Help Wanted: A New Cadre of Business Leaders for News
Why we need, and may now get, top talent on both sides of the newsroom Wall
Welcome to Second Rough Draft, a newsletter about journalism in our time, how it (especially its business) is evolving, and the challenges it faces.
For decades, one of the peculiarities of the business of news was the contrast between the talent of top editors and senior business people. There were exceptions on both sides, to be sure, but the best editors at the best news publications were generally among the most capable at what they did in the country; many of the nation’s most promising young writers and reporters aspired to these roles, and aimed at them from early in their careers.
On the business side, by contrast, very few of the most able young people going into business looked to news as a career path. While usually prosperous, most print businesses in the postwar era presented relatively few management challenges and little opportunity to fundamentally alter their course. Family management of many leading news companies[1] exacerbated the problem: top jobs there were off-limits to rising managers, which could not help but send the most ambitious in other directions.

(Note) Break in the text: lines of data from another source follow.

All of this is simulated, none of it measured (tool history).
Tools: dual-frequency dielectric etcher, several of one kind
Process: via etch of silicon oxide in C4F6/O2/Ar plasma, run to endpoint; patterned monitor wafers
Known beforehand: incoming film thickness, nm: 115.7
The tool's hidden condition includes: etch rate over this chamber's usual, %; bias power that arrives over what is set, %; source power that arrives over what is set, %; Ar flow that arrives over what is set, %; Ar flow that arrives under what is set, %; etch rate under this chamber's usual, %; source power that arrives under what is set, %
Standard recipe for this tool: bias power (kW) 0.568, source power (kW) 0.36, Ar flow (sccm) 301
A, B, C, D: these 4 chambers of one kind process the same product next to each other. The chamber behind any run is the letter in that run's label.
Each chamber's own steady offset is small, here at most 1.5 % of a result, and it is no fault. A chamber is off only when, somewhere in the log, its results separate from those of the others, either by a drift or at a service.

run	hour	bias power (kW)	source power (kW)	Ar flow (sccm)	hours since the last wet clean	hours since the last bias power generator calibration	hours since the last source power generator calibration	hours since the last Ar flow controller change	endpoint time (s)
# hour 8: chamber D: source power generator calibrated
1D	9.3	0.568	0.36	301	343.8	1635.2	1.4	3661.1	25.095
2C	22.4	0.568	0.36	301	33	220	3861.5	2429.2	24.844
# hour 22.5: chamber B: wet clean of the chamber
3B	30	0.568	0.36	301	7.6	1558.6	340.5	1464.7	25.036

During the decades when the news business was enormously profitable this dichotomy didn’t matter all that much. The news side demanded more creativity than the business side, and got it. If the business operations were insular, slower to innovate, or less efficient, well, near-monopolies and high profit margins tended to overwhelm those factors.[2]
In our own time, this has changed, with critical implications. During the 16 years (and counting) of the business crisis of the press, the challenge of running news businesses has grown enormously. (Tragically as it turns out, the complexity arrived with the dawn of digital publishing a decade earlier, but went unrecognized, or was just fumbled, by many of the managers then in place.)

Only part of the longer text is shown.